Fall 2013: New Directions in Social Sculpture: Art, Food and Community
EDU 300/600 was taught by Instructor Marion Wilson and Guest Co-Instructor Tattfoo Tan. This practice based seminar introduced students to the field of Social Sculpture and various strategies for making site-specific and public art. Through a series of initial progressive creative assignments, students engaged the surrounding community and environment directly in the creation of their work.
Lesson 1 – Third grade students create characters, from outer-space, who need to be rejuvenated from travel with phytonutrients.
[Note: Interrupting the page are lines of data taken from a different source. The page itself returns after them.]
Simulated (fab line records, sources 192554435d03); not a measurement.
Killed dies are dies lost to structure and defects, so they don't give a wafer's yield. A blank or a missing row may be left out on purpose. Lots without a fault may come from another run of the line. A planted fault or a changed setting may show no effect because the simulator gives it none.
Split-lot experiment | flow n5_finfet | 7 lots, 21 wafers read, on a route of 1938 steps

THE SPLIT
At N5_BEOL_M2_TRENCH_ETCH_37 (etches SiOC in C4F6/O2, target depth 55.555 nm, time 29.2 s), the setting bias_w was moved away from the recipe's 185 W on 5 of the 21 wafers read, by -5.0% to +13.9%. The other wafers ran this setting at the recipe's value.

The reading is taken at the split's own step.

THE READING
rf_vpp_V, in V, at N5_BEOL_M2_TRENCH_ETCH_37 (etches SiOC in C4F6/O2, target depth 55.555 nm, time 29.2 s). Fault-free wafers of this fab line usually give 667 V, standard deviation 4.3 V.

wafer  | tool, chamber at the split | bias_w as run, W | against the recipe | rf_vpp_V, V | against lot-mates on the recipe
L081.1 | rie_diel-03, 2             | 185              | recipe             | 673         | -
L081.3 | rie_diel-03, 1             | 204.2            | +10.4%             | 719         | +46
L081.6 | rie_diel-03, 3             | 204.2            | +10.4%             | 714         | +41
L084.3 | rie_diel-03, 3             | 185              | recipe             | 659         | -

Lesson 2 – Students energized their superhero characters with phytonutrients from various fruits and vegetables. They also learned about how each color represents certain physiological benefits. Ex. blue=brain; red=heart; green=immune system, etc.
Lesson 3 – Smoothie Day! In this lesson, students created their own smoothie recipes representing the phytonutrients that they themselves wanted to embody. They also took home recipe cards to share with friends and family. Yum!
Lesson 4 – This lesson involved three parts: storytelling; learning about Tattfoo Tan as an artist and what an artist does on a daily basis; and painting panels for Tattfoo Tan’s Nature Matching System (NMS). The NMS matches colors from fruits and vegetables to panels on the cafeteria wall and serves as a reminder for the students to get their daily dose of color.
Garden Workshop – Artist Tattfoo Tan works with the class on how to compost and put the garden to bed for the winter.
Spring 2013: New Directions in Social Sculpture with Marion Wilson and Daniel Seiple
Through critical texts on new genre public art, arts in the social realm, brainstorming with community groups to discuss issues of accessibility and programming, and hands on design and creation, this course will be a practical seminar on aspects of public art and a civic minded art practice. Students will be involved in the creation of a large-scale interactive public art work/ building project of a neighboring border/wall for 601 Tully including: governmental approval, community interaction, fund-raising, design, pre-fabrication, programming and marketing. They will “use” 601 Tully as their site – both for the creation of their own new work; and as collaborators towards the sustainability of 601 as a Center for Engaged Art and Research.
Daniel Seiple: Daniel Seiple is an American artist based in Berlin. His art reflects the formation and obfuscation of borders, latching onto geographic, political and historical issues of the day, while considering their practical necessity in everyday life. Employing an array of media – drawing, sculpture, performance and video – Seiple develops quixotic schemes to activate public and private space. His work has been exhibited in public space and galleries around the world. He was a resident at the Scottish Sculpture Workshop, Scotland, Ortung, Austria, Arcus, Japan, and the World Views Residency in the World Trade Center, Artist in the Marketplace, Bronx Museum and Skowhegan School of Painting and Sculpture in the USA.
Daniel Sieple is the Watson Visiting Collaborator at Syracuse University sponsored by the Humanities Center. He is also the 601 Tully Artist in Resident sponsored by UPSTATE.
Marion Wilson: “Originally trained as a painter, I moved away from painting for 15 years into sculpture and public projects – only now to once again return to painting. Regardless of the specific medium, a continuous thread in my work is that I seem always to be processing what is around me in the world.
I see my practice as an artist, even when I am alone in my studio, as a kind of social commitment and engagement.
This has led me to numerous unlikely partnerships and collaborations and it also guides me in my recent work in looking closely at the land that I inhabit. It has been said that I make “small things” and even when I make something larger it seems to be made up of hundreds of small parts. Small invites you to look more closely, and small keeps my carbon/artist footprint to a minimum.”
Fall 2012: Arts and Social Profit
At 601 Tully, Students will develop and implement a sustainable art-entrepreneurial venture that addresses social need rather than desire. These entrepreneurial strategies and forms will be situated within the historical and contemporary precedence of artists in the public realm. New models of arts entrepreneurship have emerged since the 60’s and 70’s with Joseph Beuys, Gordon Matta Clark, Claes Oldenberg and artists like Fred Wilson who have made institutional critique a central part of their work – how collections are formed, displayed, and curated. This course looks at successful artists who have formed a vital and collective resistance to the artworld – in the form of setting up their own cottage industries; seeing themselves as service providers, and the creation of “products” based on need rather than desire.